I think there’s a plausible argument that it makes sense to cram a lot (but not all) of the high-quality removal and sweepers into a single color. Some of that is definition; density matters along with quality, and so giving a single color a wide array of plausible options makes it clear that’s a specialty, similar to red typically getting more than one priced-to-move burn spell in a given Standard format.

But also it alleviates pressure. Removal is very strong but typically on diminishing returns; the first pushed sweeper you give a color is likely to be format-defining, the second and additional copies not so much. Loading up black with that much quality removal (individual and sweepers) allows those cards to compete with one another, and they are more likely to rotate in and out of decks depending on metagame peculiarities. If you spread out the cards in the question among all five colors, it’s very likely that that’s the sum of the Standard experience, or close to it.

As far as challenges go: making sure that not every problem is easy to solve, or that other colors answer certain problems much more efficiently; making sure that each piece of removal or sweeper has pros and cons compared to other options; and making sure that the game isn’t unreasonably biased towards destructive interaction in a general sense. I think Standard has shown good balance in this specific respect for the last few years.

From Andy Hurst:

It seems like since the Block Model has changed, we’ve only spent multiple concurrent sets in places that are already wildly popular (Ravnica and Innistrad) and indicates to me that WotC would rather spend time going with the “sure thing” that fans love over possibly riskier, newer flavor territory. (I worry that this stacks the deck against new settings, but that’s a different question I think.)
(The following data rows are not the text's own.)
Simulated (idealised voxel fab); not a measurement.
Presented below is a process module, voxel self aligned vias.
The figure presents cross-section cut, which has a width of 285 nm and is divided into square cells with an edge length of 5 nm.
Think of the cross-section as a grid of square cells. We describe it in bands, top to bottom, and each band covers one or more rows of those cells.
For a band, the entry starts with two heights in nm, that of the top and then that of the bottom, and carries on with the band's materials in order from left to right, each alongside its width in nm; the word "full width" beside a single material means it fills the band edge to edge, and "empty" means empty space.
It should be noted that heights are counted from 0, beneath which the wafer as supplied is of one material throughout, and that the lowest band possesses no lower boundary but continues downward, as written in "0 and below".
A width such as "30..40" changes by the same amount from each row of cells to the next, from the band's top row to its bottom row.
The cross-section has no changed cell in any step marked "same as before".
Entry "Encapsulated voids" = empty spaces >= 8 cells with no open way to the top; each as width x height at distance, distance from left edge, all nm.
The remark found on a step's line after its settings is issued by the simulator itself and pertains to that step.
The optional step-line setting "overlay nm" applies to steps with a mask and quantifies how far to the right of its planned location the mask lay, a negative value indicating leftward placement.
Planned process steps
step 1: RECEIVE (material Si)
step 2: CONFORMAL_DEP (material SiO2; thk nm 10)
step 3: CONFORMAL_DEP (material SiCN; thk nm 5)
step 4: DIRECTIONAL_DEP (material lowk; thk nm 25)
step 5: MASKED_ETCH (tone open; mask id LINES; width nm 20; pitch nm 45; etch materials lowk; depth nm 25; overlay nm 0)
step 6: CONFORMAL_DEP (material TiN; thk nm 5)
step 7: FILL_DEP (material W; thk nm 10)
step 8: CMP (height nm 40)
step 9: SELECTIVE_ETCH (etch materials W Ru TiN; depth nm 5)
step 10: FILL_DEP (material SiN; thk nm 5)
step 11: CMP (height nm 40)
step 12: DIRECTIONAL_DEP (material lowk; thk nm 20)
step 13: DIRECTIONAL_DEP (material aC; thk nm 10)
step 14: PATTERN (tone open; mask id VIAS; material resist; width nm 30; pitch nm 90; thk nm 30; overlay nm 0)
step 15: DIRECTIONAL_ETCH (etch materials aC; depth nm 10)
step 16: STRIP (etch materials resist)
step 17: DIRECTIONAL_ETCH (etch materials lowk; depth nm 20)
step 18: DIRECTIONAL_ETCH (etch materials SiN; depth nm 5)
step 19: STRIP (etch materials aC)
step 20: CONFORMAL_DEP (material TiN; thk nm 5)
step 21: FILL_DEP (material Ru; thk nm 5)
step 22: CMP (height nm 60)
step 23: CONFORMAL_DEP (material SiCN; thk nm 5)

My question is: How does this line up with the general desires of Design folks like yourself? Do you find it more fun to iterate and innovate on proven and popular ground, or do you often prefer the blank canvas of a new place with new flavor and new mechanics, even though there’s the greater risk that what you’re attempting might not gel with the audience or measure up to what’s already been done?

Thanks for your time!

I imagine there are some marketing incentives at play that you alluded to. It’s much easier to go back to places that are popular for reasons that go outside of design. However, I don’t think I’d characterize it as “derivative” versus “blank slate” in each case. For example, what are the defining features of Ravnica block? I guess one could say that they are the initial mechanics like dredge or haunt, but for me it’s much more about the underlying architecture. Here are ten color combinations, and a broad set of expectations; now go to work.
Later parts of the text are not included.